Tire pressure is the #1 first thing to always check. It is very very common for drivability issues to be caused by tires. Some brands of new, with zero mile tires do not drive nice on solid axle truck and no alignment will fix this. Never rule out the tires for being the problem because you can chase .2 degree alignment changes for months only to swap out the tires and it is a completely different truck.
Negative caster should never used on any vehicle. If the question is positive or negative caster, the answer is always, 100% of the time, positive caster.
Cross caster can result in the vehicle to pulling to the greater side. For instance, if drivers side has 2.6 degrees and the passenger side has 2.3 degrees this should get the truck to go straight on a crowned road but could pull to the driver side on flat road.
After the parts and tires have been ruled out, most alignment techs will take a closer look at cross caster as a directional control angle, which is taught in many wheel alignment classes today. However, cross camber also affects directional stability, but it is usually ignored because camber also impacts tire wear. Some vehicles in production today have steering axis inclination (SAI) values of 9°, or even higher, to improve vehicle stability. On these vehicles with higher SAI values, the cross camber can be more effective in resolving drift than cross caster. Let’s clarify drift by the popular definition: with no driver input, the vehicle will change one full lane in about 1/8 to 1/4 of a mile on a straight, level road. By contrast, a ‘pull’ is when the vehicle changes lanes faster — in less than 1/8 of a mile. The deliberate use of cross camber we’re discussing here is only viable for drifts because a pull would require camber values that are unacceptable for tire wear, and something more serious is probably wrong.

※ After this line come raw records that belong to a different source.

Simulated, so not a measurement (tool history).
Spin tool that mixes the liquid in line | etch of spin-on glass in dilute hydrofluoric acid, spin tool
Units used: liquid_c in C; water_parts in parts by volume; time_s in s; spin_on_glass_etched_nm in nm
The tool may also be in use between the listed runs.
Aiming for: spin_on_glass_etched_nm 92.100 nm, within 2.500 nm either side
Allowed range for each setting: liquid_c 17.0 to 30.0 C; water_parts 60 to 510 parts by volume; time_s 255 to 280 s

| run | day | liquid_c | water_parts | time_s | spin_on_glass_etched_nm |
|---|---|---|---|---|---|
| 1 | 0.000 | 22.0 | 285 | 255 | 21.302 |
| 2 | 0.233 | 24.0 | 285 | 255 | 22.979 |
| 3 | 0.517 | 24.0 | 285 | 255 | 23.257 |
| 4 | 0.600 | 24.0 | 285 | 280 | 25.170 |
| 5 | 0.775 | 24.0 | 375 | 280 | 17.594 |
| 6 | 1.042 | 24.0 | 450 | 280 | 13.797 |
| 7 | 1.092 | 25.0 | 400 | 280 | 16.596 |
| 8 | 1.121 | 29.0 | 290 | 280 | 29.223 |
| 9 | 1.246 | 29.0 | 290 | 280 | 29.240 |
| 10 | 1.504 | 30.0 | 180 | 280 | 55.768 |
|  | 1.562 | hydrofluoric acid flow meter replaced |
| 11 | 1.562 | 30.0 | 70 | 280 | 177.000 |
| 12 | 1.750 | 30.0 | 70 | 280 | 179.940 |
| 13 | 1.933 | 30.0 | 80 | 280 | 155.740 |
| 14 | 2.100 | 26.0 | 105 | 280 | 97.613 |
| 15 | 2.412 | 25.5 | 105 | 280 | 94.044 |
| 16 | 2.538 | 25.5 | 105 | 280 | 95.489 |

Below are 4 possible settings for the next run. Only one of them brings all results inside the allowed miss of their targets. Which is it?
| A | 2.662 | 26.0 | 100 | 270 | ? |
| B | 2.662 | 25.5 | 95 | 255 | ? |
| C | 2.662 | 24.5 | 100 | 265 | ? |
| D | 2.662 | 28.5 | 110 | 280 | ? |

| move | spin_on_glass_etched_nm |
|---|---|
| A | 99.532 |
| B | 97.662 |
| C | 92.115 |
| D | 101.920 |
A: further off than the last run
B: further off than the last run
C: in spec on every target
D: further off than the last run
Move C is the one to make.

The high value of SAI has a larger influence on vehicle directional stability compared to the relatively smaller caster values. This is why changes in cross caster don’t have much effect on drift on certain vehicles. Instead, try small changes in cross camber by biasing it in the appropriate direction while staying within the OE-specified camber range. For instance, a vehicle with left camber of -0.5º, right camber of -0.5º and a drift to the left could be corrected by moving the left to -0.75° and the right to -0.5°, or the left to -0.75° and the right to -0.25°. Both settings would stay below the typical cross camber maximum of 0.5° and should create enough drift-right to counter the original complaint of drift-left.While working a drift issue with cross camber, keep the less effective, but still relevant cross caster from clouding the results. Keep cross caster within the OEM specified range, which is typically under 0.5°. Also, the actual caster numbers should be close to the OEM specified target value.
Keep in mind the influence that SAI has on vehicle tracking, and be aware that high SAI will cause cross caster to be less effective than cross camber for correcting drift issues. This will save your shop time — and costs — by focusing on the more effective parameter according to the particular vehicle being serviced. If the solid axle front suspension was assembled with the truck’s axle hanging at full droop, and all of the bolts in the radius arms were tightened to full torque, and then the truck was set on the ground, it can cause the suspension to pull. All suspension rubber bushings need to be left snug until the truck is set on the ground. Then the fasteners need to be tightened to full torque when the vehicle is sitting at right height. if you do not do this the bushings will be in a bind and cause drive-ability problems. This includes the track rod frame bolt, the radius arm bolts at the axle, at the frame along with the rear leaf springs. If the OUO ALA's are adjusted incorrectly or if the beam arms or adjusted incorrectly it will cause the truck to pull.